TAMPA — To county officials, the headlines are the stuff of nightmares.
The waters in Tampa Bay could rise above today’s sea level by as much as 8.5 feet by 2100, one report says.
Just constructing the necessary sea walls will cost Hillsborough County an estimated $2.7 billion by 2040, another study found.
But it’s the safety of the people living here that keeps University of South Florida researchers up at night. That’s true even for those living far from the county’s coast line — the people asked to “shelter in place” in communities like Gibsonton and East Tampa that are well outside evacuation zones.
Most homes in those communities were built before Hurricane Andrew ushered in a wave of changes to state building codes. And their largely low-income population can’t afford to fortify those houses and may struggle to purchase enough supplies to ride out a storm.
Working with county experts and the College of Public Health, researchers at USF’s Florida Center for Community Design and Research have spent two years gaming out climate scenarios while creating the county’s first-ever comprehensive “Community Vulnerability Study” — a definitive list of preparedness plans and potential flood risks within the Tampa Bay area.
“We wanted to take a systems approach and think about this holistically because these vulnerabilities don’t happen in isolation,” said Brian Cook, an assistant research professor at USF’s School of Architecture and Community Design.

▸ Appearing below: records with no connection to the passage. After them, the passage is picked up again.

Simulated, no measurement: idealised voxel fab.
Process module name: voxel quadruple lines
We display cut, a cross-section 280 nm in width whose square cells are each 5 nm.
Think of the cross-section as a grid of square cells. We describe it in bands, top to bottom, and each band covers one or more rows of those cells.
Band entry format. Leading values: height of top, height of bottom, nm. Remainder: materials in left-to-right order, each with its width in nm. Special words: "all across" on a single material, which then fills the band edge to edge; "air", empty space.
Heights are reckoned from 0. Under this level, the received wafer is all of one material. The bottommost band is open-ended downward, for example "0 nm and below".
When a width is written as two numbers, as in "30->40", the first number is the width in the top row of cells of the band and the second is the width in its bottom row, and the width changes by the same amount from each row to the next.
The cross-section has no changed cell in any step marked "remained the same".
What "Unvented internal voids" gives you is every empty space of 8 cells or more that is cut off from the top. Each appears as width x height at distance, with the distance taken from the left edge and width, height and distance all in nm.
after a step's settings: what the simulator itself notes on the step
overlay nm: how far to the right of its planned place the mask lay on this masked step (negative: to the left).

Last week, county commissioners got a look at the first part of their work, a 470-page handbook available on the Hillsborough Planning Commission’s website. It is intended to serve as the scientific bedrock for further studies on how Hillsborough can best tackle this issue.
The heart of the project compiles a decade’s worth of research studies on flooding in the Tampa Bay area, identifies more than 100 potential “vulnerabilities” existing within Hillsborough County today and curates and compares other plans from surrounding local governments, state and federal agencies and other nations.
The risks were grouped into categories then plotted on maps that the researchers could overlay in countless combinations. Once risks were identified, they were marked on maps showing projected flood zones for the year 2045 — the same maps used by agencies such as the Metropolitan Planning Organization when it plans future projects.
Researchers say the maps back up numerous studies in recent years that have placed the Tampa Bay region among the most vulnerable in the world to climate change. And the risks, they say, could be even greater than anticipated.
Take, for instance, hotel placement. After plotting Hillsborough’s 482 hotels on the projected flood zone maps up to the year 2045, the team found that only 188 — or about 39 percent — were located in areas that would remain unaffected by storm-related flooding.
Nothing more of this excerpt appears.